Reference will now be made in detail to a particular embodiment of the invention an example of which is illustrated in the accompanying drawings. While the invention will be described in conjunction with the particular embodiment, it will be understood that it is not intended to limit the invention to the described embodiment. To the contrary, it is intended to cover alternatives, modifications, and equivalents as may be included within the spirit and scope of the invention as defined by the appended claims.
Previous string matching techniques have had one or more of the disadvantages of false positives, high memory bandwidth requirement, large memory requirement, and unpredictable lookup latency. The described string-matching engine overcomes these drawbacks with a low memory and logic requirement using a combination of up front filtering to detect a mismatch (based, in part, upon the Bloom filter approach) followed by a low-memory, low-memory-bandwidth, high-speed mechanism to avoid false positives. In this way, the described string matching engine provides for efficient string matching using a low memory collision-free hash-based look up scheme with low average case bandwidth and power requirements that overcomes prior art limitations by providing the ability to match against a large dictionary of long and arbitrary length strings at line speed.

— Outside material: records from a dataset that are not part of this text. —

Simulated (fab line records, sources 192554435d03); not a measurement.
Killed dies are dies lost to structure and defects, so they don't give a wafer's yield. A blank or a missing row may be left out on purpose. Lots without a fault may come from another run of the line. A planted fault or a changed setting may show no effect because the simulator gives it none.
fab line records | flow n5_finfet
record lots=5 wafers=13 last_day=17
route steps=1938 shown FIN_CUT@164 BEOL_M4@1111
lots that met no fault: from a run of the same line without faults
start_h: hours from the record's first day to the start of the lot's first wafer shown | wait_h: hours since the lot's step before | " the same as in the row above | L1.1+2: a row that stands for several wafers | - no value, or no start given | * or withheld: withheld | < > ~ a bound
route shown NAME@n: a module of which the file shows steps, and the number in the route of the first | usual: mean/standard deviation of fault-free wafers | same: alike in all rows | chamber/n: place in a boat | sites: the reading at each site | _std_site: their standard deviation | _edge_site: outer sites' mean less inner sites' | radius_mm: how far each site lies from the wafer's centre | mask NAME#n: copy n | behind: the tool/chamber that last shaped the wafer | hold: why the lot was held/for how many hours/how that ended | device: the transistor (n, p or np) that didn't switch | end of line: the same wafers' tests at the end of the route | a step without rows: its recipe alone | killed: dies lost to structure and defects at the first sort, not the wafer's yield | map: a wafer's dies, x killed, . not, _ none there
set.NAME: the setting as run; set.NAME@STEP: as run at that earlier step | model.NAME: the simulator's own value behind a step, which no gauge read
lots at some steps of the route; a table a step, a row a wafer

Generally speaking, the described embodiments utilize a primary memory (configured as a hash lookup table) arranged to store a transitively unique address identified for each dictionary entry S (character strings of arbitrary length) stored in a secondary memory. For every dictionary entry, an entry addition into the primary memory is performed by first checking if any hashed row for the entry to be added into the primary memory is not already being used as a unique bit by another entry. If such a row is not found, then the already existing entry that is colliding with the new entry is transferred to an alternate location when no unique address is found for the new entry. What is referred to as a unique bit (b0) at each primary memory address is used to mark the use of that particular address as a unique location corresponding to a particular dictionary entry. A second bit (or collection of bits (b1 to bx)) may be used to indicate if that primary memory address was hashed to by any other element of S as well as provide a counter that facilitates dictionary entry deletion. A third set of bits (bx+1 to bx+w) at a memory address location stores the address pointing to the secondary memory where the input key (or key-fingerprint) and any data associated with the key is stored.
In order to facilitate the understanding of the description of selected embodiments, a brief discussion of hashing is presented.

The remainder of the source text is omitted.